At each of the Centers, teams of technologists will gain crucial application perspective that will complement the hardware and software development of Summit and Sierra and will enable application readiness at the time of installation. Early application code innovation, executed in tandem with the system development, allows important two-way feedback between the system developers and the application writers. This will ensure that the ongoing system design will correctly and effectively support necessary user applications.
Incorporating IBM’s POWER processors with next-generation NVIDIA Tesla GPU accelerators and the NVIDIA NVLink high-speed processor interconnect, Summit and Sierra will use a highly efficient, high-performance data-centric computing approach that minimizes data in motion, thereby helping to optimize problem solving and time to solution while also greatly reducing overall energy consumption.

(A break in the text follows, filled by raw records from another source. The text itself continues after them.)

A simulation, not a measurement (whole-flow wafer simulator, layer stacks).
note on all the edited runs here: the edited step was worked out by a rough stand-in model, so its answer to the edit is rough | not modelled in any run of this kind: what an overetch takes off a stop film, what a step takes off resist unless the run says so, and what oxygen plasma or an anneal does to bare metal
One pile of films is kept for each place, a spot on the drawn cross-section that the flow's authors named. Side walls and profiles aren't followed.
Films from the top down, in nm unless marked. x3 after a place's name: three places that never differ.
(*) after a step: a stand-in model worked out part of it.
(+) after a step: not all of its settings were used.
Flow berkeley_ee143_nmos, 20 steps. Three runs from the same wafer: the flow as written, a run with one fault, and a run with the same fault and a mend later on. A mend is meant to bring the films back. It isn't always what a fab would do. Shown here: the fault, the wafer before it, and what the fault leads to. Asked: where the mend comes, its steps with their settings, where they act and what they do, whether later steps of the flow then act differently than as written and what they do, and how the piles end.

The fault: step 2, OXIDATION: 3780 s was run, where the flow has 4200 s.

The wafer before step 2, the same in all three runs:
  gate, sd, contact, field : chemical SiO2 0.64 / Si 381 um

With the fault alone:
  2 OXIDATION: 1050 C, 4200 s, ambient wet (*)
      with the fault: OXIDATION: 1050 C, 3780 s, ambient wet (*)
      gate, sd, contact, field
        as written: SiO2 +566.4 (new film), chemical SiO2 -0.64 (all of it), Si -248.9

In addition to their data-centric design, the systems follow an OpenPOWER design concept that uses IBM’s open POWER architecture, as well as OpenPOWER Foundation member technology, including NVIDIA GPU and NVLink technologies, and Mellanox’s EDR 100Gb/s InfiniBand system interconnect. Applications developed at the Centers of Excellence will take full advantage of current and future innovations introduced by the growing OpenPOWER community of developers led in part by over 145 OpenPOWER Foundation members worldwide. Code innovations realized at the Centers will also benefit general purpose OpenPOWER-based commercial systems to be introduced by IBM and others.
The work of the Centers of Excellence is managed by a technical steering group, which includes participants from IBM, NVIDIA and from Lawrence Livermore, Oak Ridge and Argonne National Laboratories.
The Centers of Excellence are leveraging current IBM Power Systems and OpenPOWER-based technologies for the required programming efforts, with the first prototype of the supercomputers expected to be available to system developers and application writers in late 2015.